The killing of Neda Agha-Soltan during the election turmoil in Iran has become an instant semiotic full of rage and mortal memeing.  Neda’s bloody death mask is now the face of hope for repressed Iranian citizens looking for a way out of the morass of religious repression.

It was hot in the car, so the young woman and her singing instructor got out for a breath of fresh air on a quiet side street not far from the anti-government protests they had ventured out to attend. A gunshot rang out, and the woman, Neda Agha-Soltan, fell to the ground. “It burnt me,” she said before she died.

The bloody video of her death on Saturday -circulated in Iran and around the world — has made Ms. Agha-Soltan, a 26-year-old whom her relatives said was not political, an instant symbol of the anti-government movement. Her death is stirring wide outrage in a society that is infused with the culture of martyrdom — although the word itself has become discredited because the government has pointed to the martyrs’ death of Iranian soldiers to justify repressive measures.

Here is that YouTube video of Neda’s incredible death. Please don’t watch the video if you are weak of heart, underage, or uncomfortable seeing life drain from the eyes:

Now Neda is the semiotic for the necessary and progressive human compulsion to be free — but can a bloody visage be the leading image for a political movement?

In America, it seems, the bleeding meme of Neda’s anguished death is too visceral to promote on public pages, so a sanitization of her reality seeps and congeals, just like her blood, into the crevices of what really happened and what Neda needs to meme in the higher political perspective.

In today’s newspapers, Neda has already been sanitized for the greater, populist, good the world over.  Notice in the cartoon below how the blood is missing from her most memorable image?  If Neda isn’t her blood; then what was she?

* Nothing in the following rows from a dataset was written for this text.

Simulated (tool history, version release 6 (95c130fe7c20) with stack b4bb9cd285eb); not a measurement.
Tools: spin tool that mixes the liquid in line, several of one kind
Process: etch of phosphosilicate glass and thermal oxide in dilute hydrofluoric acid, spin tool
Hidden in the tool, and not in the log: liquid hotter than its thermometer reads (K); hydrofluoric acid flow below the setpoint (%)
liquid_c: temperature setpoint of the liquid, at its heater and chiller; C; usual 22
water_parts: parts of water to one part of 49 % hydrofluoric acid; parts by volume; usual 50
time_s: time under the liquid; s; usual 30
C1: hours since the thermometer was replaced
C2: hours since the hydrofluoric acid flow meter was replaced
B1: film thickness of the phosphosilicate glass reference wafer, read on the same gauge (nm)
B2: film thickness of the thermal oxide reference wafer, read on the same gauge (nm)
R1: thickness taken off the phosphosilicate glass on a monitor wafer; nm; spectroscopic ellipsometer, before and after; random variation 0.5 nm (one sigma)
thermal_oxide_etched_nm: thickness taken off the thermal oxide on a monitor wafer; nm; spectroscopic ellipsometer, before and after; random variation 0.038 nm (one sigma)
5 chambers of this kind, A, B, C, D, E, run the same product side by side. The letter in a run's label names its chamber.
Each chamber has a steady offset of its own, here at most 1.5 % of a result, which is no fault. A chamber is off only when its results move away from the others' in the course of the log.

Another editorial cartoonist this morning also took on the celebration of the memeingful Neda semiotic, but, here too, her beautiful face is no longer bloody and she has “become” Iran itself instead of herself.  We know this because the artist wrote “Iran” across her chest in case we missed the obvious point.

The greatest mangling of the bloody Neda semiotic also appeared in today’s spasm of editorial cartoons.  As you can see, Neda is now a man.  His face is turned away from us so we can’t see it’s really not Neda.  In case we missed the point, this artist has also written “Iran” across the dead body to embolden the obvious, over-reaching, semiotic.

Does Neda’s death belong to Iran or is she now part of the rest of the world?

Are the real terms of her death too harsh and too wrenching to be the foundation of a modern political movement?

Must we remove the blood and gender and the surprise of a sniper’s bullet from Neda in order to celebrate what her life will mean to us instead of what she meant to her family and friends?

Will we remember Neda for the blood she shed; or for the bloodshed she helped stop?

2 Comments

  1. It is a high crime that she was killed for her protest – I think that very likely, she will become an increasing icon of the political movement to change the government in Iran.

    Must we remove the blood and gender and the surprise of a sniper’s bullet from Neda in order to celebrate what her life will mean to us instead of what she meant to her family and friends?

    Not at all. I think the blood / gender / surprise need more of a mention so people don’t forget who she was and what she did for us all.

  2. It is alarming, Gordon, to read reports that in some conservative religious nations Neda cannot be the face of the revolution because she was a woman — and that men will not rise to defend the honor of a fallen woman as much as they would for a child or a man.
    Neda, without her blood and gender, is meaningless.